Summary:
A few days ago, my app which schedules Zoom meetings quit working.
API calls are returning: {“code”:124,“message”:“Invalid access token.”}
Are there any issues around time as part of the JWT token that could be causing me issues?
Detail:
Everything has been working fine for several months and in my local code which is set up identical is executing API calls just fine.
I am using the ZoomUS package(so a server module) as the API wrapper which handles the JWT encoding.
Reading up a little expiration time is an important part of the JWT.
Can anyone think of any quarks around time that could be the issue?
The token expiration uses 60 minutes added to time.time
** I have verified key and secret in the app are correct.

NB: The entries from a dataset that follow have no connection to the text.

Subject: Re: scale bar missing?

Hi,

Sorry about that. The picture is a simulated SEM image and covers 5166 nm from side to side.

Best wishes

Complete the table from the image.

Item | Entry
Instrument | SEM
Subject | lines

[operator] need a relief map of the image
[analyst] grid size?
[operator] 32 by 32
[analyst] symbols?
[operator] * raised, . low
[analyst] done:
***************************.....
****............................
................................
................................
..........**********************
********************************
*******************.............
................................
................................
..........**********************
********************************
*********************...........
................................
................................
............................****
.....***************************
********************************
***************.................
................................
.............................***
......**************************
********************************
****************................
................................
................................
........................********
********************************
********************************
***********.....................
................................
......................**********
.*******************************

Think I am down the root . . . not sure how to create a global solution. Any ideas
After many hours of trial and error the issue seems to be in the encoding of the token. In comparing the jwt token between Anvil and my local environment I eventually noticed that the token in the Anvil object was a byte object and the local token was a string.
Is it possible that pyJWT was rolled back in the server packages?
Not an expert on how and when this class instantiates every time I use it. Do I need to add this every time I call the API in a function?
Is it possible to have two versions of pyJWT in server packages? Then how to do I guarantee that the server package that is calling this package uses the correct version?
Little further digging: the PyJWT package switched to returning a string instead of a byte in version 2.0.
Anvils server package is at 1.7.1.
First time I have ever had to deal with a package dependency issue. This is difficult in Anvil because we do not control the packages or have the ability to pin their versions.
Possibly write a script that will check package versions and write to log table. Next time something breaks unexpectedly, I will check for changes in dependencies first.
Now, how to get a list of all packages and dependencies, without going through every import and manually looking up the dependency chain?